Monday, 4 February 2008

Gunfight at the OK Corral

Tomorrow at dawn we face the volley of bullets. So far weve dodged the lethal ones, but there have been some flesh wounds. The bad guys hide behind their upturned wagon at the end of the street whilst we stand alone in the middle of town with nowhere to take cover. It's lucky they're such a bad shot really!

Friday, 1 February 2008

How much?!?

Okay, so imagine I go into a car showroom. I see this car that is utterly perfect for what I need. I take it for a test drive. The salesman spends hours telling me all about it and why it is just right. The price is £15,000, but I only have £5,000 to spend (of course I didn't tell the salesman that because that would contravene equal opportunities, or some such). So I say that's a great car I'd like it. Here's £5,000 for it, because that's all I have. And he says? Of course you can have a £15,000 car for £5,000. In fact, I'll throw in some new tyres, a full tank of petrol and road tax because after all you're such a nice person and it's not like I need the money because I'm such a wealthy S.O.B. anyway. I mean what else would he say?

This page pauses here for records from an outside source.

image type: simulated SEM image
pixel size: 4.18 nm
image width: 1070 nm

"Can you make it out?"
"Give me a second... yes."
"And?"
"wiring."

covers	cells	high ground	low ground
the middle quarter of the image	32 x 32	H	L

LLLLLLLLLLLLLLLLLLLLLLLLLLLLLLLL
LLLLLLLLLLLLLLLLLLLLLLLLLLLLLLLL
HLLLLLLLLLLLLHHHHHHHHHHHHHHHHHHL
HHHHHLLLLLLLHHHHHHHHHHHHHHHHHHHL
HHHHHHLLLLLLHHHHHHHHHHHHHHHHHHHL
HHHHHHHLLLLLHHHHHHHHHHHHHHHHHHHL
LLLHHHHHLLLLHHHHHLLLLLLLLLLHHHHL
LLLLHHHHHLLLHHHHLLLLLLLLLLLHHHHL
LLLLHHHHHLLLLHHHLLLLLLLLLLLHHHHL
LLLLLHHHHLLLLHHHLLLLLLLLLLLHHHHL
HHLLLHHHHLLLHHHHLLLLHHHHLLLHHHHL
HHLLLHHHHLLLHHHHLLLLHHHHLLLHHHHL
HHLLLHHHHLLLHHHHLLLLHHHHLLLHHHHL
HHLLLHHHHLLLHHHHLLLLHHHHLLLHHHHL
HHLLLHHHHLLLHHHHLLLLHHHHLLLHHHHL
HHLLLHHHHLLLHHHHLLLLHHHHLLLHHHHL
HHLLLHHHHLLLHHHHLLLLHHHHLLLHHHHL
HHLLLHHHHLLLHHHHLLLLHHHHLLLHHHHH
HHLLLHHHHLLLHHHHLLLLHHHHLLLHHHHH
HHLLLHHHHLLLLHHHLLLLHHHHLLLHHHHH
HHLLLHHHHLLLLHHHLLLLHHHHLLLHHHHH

You think that's daft? Because oh too often that is what I hear from certain clients. How much to do this bit of work? Okay, but can you do it for one third the price and show some gratitude that I'm asking you at all. And when I say, no, the price is what the price is, they think I'm being greedy. How much do you think any organisation can do for £2,500? £2,500 probably buys a day of a barrister, two days of an accountant, four days of a top academic a night with a high class call girl. It does not buy 15 days of me, which is what your commission needs. When I said £7,500 that was cheap at half the price. And like a supermodel I don't get out of bed for £2,500. Except, I do because I'm a greedy bastard, aren't I?

Thursday, 31 January 2008

A better day at the ranch

Had a lovely meeting this morning. Sort of people who are a credit to their local Council. No hidden agendas, happy to talk openly and agree a price and a timescale that inhabits the real world.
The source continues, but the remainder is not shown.